The United States that is omnipresent in different regions, also reduces its ability to manage and balance China’s rise. The China that Biden faces now is different from the one in 2008. Overcommitment to a plethora of issues further handicaps the administration from doing so effectively. Unfortunately, the new administration still has not developed a clear strategy to respond to China. For example, in responding to recent human rights abuses in Hong Kong, the Biden administration seems haphazard, if not muted, in responding to China’s continuing challenges to US hegemony and its devastating behavior in destroying human rights and democracy in Hong Kong. Similar to China’s human rights abuses of Uyghurs, the US needs to take a leading role in defending global human rights standards.
If indecisiveness in responding to China’s behaviors becomes the norm for the new administration, it might embolden the CCP to take risky actions knowing that an overstretched US is unlikely to respond effectively. For China, such a condition is opportune to test the waters about the US commitment to Taiwan in an armed conflict. If increasing Chinese aggression toward Taiwan is unaddressed by the new administration, it might eventually lead China to attempt a surprise attack knowing that the US will not respond as they did in 1996. This will not be the first time for China to test the waters. China’s militarization of the South China Sea has also proven its ambition to keep challenging the US and international society’s bottom line.
If the waters are tested with the PLA launching its military forces on Taiwan, there will be no return to existing peaceful but contentious trilateral relations between the US, Taiwan, and China. The cross-Strait conflict will result in tremendous casualties on the Taiwan side. China might also suffer greatly, but if the conflict results in a quick victory, the CCP will be able to justify its costs. The US will have the most to lose here. Not only does it lose a strategic ally to balance China, but the inability to defend Taiwan in need will also tarnish the US reputation among its allies.

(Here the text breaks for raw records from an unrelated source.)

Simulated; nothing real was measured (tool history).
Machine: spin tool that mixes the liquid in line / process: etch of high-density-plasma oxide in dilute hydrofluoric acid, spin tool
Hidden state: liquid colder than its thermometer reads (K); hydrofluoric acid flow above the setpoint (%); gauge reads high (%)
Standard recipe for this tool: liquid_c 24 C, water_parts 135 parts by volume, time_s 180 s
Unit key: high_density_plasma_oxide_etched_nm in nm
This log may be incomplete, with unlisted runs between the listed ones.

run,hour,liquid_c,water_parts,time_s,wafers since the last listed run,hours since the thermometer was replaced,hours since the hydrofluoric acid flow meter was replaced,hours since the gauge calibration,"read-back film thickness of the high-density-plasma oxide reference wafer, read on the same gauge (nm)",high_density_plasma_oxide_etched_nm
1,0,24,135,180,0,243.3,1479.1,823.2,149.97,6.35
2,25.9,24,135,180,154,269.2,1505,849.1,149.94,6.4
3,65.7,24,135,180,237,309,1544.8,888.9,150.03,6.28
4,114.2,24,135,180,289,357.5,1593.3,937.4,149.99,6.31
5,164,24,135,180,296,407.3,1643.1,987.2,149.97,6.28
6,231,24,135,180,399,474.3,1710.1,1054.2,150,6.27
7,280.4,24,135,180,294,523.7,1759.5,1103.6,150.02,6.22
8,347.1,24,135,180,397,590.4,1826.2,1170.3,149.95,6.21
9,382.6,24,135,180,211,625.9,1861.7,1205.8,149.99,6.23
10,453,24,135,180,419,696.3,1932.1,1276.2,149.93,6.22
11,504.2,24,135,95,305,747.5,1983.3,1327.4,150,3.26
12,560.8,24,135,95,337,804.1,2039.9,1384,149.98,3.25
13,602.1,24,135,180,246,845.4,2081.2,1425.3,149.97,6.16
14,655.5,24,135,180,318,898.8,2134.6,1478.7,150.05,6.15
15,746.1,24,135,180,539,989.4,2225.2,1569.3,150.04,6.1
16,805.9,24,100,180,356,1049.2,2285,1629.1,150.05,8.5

Losing Taiwan would likely to be the first step in the hegemonic transition from the United States to China, but there is a way to prevent it. Drop overcommitment and continue to focus on China’s challenges. Whether the US can properly manage and contain China’s rise in the near future will determine not only the fate of Taiwan and the regional security of East Asia but also the new global order and the future of humanity. The maxim less is more can also apply to international relations.